In Abbott Laboratories, et al., v Adelphia Supply USA (EDNY May 2, 2019), Plaintiffs filed a motion for case-ending sanctions against defendants H&H Wholesale Services, Inc., Howard Goldman, and Lori Goldman (for purposes of this blog, “Defendants”). The parties submitted briefing and Magistrate Judge Bloom held oral argument. On May 2, 2019, Judge Bloom recommended that the district court grant Plaintiffs’ motion for sanctions and enter a default judgment against the Defendants. The district court adopted the Magistrate Judge’s Report & Recommendation and entered a default judgment against Defendants. And while case-ending sanctions are rare, where, as here, the defendants engaged in a “calculated pattern of pervasive misconduct” replete with “bad faith conduct” that “started early on and continued even after defendants were caught red-handed,” drastic sanctions were necessary.

Background

On Oct. 5, 2015, Abbott filed a trademark action against Defendants and others, alleging Abbott’s rights had been violated by Defendants selling the international version of Abbott’s diabetes test strips in the United States. In January 2017, Magistrate Judge Bloom held a discovery conference to address a number of issues, wherein she ordered all defendants to “review all formal and informal communications regarding [their] purchases and sales of International …test strips in 2014, including emails, text messages, purchase orders, delivery invoices, and check/wire transfers” (See DE 925). Soon thereafter, counsel for the Defendants informed the court that Defendants had “conducted a review of all formal and informa[l] communications regarding the purchase and sale of International …test strips for the year of 2014…Individual Defendants Howard Goldman and Lori Goldman do not have any responsive documents. As to H&H, there are approximately 6,000 responsive documents.” (DE 933).[1] Magistrate Judge Bloom then directed the H&H Defendants to produce their 2014 documents (DE 963). This production was coordinated by Andrew Sweet, H&H’s General Manager, and Jason Yert – H&H’s counsel.
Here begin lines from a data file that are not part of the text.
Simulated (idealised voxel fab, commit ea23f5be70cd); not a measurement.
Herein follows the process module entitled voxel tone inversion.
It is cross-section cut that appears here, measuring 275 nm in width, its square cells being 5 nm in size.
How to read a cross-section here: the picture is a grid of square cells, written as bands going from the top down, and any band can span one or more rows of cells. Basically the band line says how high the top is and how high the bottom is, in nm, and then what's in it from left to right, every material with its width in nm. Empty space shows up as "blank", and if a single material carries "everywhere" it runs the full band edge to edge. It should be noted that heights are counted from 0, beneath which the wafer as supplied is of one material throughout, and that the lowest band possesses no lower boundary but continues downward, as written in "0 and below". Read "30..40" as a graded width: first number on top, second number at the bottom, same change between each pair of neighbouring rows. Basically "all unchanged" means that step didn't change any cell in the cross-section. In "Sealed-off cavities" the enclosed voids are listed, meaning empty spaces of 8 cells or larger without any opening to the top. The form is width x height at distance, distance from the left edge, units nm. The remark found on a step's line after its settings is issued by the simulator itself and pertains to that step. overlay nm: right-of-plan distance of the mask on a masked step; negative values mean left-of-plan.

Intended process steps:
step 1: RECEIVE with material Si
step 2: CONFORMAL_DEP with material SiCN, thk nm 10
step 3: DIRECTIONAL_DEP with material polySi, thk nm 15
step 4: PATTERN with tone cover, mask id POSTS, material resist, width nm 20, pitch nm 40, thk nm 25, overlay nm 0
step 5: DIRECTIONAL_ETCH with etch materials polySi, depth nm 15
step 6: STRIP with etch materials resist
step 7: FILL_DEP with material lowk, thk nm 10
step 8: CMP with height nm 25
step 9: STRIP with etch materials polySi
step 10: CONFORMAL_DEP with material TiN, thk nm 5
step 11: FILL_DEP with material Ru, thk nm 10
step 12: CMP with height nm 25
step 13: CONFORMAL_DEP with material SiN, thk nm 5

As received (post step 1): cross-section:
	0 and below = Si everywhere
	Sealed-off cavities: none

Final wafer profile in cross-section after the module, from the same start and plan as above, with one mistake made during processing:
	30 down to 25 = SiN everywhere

A few weeks later, despite the previous assertion there were 6,000 responsive documents, the Defendants produced only 314 responsive documents (DE 1522). Notably, these documents were printed “in hard copy, scan[ed]…together, and produc[ed] … as a single, 1,941-page PDF file.” (DE 1075). Abbott objected and the Magistrate Judge directed Defendants to “produce an electronic copy of the 2014 emails (1,941 pages)” including metadata (DE 1080).

In a related case, the court entered a seizure order that authorized Abbott to seize a copy of H&H’s email server. Armed with that server, Abbott soon learned that the Defendants failed to comply with the Court’s prior order to produce responsive documents. And so, Judge Bloom ordered the H&H defendants to “re-run the document search” outlined in prior orders, produce the documents from the re-executed search, and produce an affidavit of someone with personal knowledge as to why the earlier production was not complete or proper. This time the Defendants produced 3,569 responsive documents from 2014.

It soon also became clear that the search terms the Defendants used to make their initial 314 document production were intentionally deficient and did not capture the vast majority of documents the court ordered produced. Perhaps most egregious, however, was that Defendants withheld from their initial production every document sent by, received by, or referring to Howard or Lori Goldman, and every document that concerned a company from whom H&H was purportedly purchasing counterfeit test strips. In response, H&H proffered through counsel and their general manager a series of inconsistent excuses for the lack of production – responses that, according to the Magistrate, amounted to “deliberate tactical intransigence” and “calculated[] attempt[s] to manipulate the judicial process.”

Eventually, Abbott moved for sanctions pursuant to Rule 37 based upon the discovery conduct of Howard Goldman (President of H&H), his wife and H&H employee, Lori, Andrew Sweet, H&H’s general manager, and David Gulas H&H’s 30(b)(6) witnesses and sought a default judgment as well as attorneys’ fees predicated upon discovery fraud. Magistrate Judge Bloom granted Abbott’s motion, which the district court adopted. As summarized in both the Report & Recommendation, and the district court decision, the misconduct involved in this case “was not an isolated instance of perjury or one withheld document”; rather, “it was a calculated pattern of pervasive misconduct that started early on and continued even after [the H&H] [D]efendants were caught red handed.” Considering the record as a whole, the H&H Defendants perpetrated a fraud upon the court and the harshest sanction was deemed appropriate. Indeed, the district court made plain that any lesser sanction would be ineffective where, as here, Defendants’ discovery misconduct was replete with “bad-faith,” was “repeated” and “egregious,” involved “attempt[s] to cover up the misconduct” and the evasion “continued … even after having been caught.”

Conclusion

Attorneys must engage in good faith in the discovery process and require that our clients do the same. While this case is an extreme example of discovery abuses, and the potential sanctions that will follow, it is a good reminder that as officers of the court we must comply with our legal and ethical obligations to the system and the court.


FOOTNOTES

[1] The Defendant’s representation to the court that it had 6,000 responsive documents from 2014 was false. According to the court, providing this inaccurately high number facilitated the Defendants’ objective – a modification from the court’s discovery order, which required all other defendants to produce documents from 2013-2015, while the H&H defendants produced only from 2014.